Sorry, but as one who was on Slashdot from pre-userid days, and is in general a huge critic of the company, bullshit.
Microsoft is in a hard place in terms of determining what is or isn't allowed on their systems (due in large part to their own past and quite probably ongoing monopoly abuses), but fixing obvious flaws is to be applauded.
I don't champion the company often, but they're doing the right thing here. Actually, sanctioning Lenovo for letting this happen might be another option they've got. Though something tells me they won't play that card (and quite possibly cannot).
This is only is if Windows Defender is operational - in which case the user definitely wants the malware to be disabled/removed. It's akin to having a SPAM defender - in which you grant administrative rights to the owner of the Anti-SPAM tool to redirect spam to the bit-bucket.
Agreed. Seems like the lesser of two evils in this case. I applaud MSFT for realizing that the vast majority of their users will not have the impetus nor the requisite skill to remove this from their machine.

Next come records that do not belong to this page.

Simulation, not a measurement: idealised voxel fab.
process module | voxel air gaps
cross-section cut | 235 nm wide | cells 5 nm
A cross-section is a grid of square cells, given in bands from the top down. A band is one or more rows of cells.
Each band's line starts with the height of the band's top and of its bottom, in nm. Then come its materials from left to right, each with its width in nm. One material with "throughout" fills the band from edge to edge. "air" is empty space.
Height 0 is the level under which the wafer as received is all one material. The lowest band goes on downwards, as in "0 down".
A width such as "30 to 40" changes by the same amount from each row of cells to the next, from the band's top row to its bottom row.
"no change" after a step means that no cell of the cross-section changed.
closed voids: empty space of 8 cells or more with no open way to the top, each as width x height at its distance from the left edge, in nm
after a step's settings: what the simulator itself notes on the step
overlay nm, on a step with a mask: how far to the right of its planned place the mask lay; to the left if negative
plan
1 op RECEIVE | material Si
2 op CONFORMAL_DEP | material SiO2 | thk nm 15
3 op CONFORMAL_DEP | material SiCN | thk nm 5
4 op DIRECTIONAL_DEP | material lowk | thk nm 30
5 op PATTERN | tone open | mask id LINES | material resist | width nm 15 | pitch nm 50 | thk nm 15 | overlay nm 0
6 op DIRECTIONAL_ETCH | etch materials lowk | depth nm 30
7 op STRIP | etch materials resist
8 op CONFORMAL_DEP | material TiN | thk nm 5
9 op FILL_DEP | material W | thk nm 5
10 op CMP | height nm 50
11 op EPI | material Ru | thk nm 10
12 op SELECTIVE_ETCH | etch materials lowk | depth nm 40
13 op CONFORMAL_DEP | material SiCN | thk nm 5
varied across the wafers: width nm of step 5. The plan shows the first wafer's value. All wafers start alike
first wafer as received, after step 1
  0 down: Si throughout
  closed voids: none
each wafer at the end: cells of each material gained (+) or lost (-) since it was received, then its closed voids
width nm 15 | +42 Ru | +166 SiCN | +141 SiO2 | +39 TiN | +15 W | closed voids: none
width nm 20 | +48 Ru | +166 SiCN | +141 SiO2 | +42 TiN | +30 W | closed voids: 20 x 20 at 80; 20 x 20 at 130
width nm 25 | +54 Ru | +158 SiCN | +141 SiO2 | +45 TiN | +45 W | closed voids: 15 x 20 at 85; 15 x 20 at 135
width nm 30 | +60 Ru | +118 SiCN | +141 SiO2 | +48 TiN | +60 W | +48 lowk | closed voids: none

For all we know, Lenovo and Microsoft have been in communication and Lenovo asked or was ok with Microsoft doing this via Defender. Also, Defender specifically flags this issue as a "CompromisedCert", indicating that the impetus for removing it was not necessarily the app itself but because the private key for the cert was found and leaked everywhere.
I'm generally in favor of MS doing this specific thing, but there is potential for abuse here.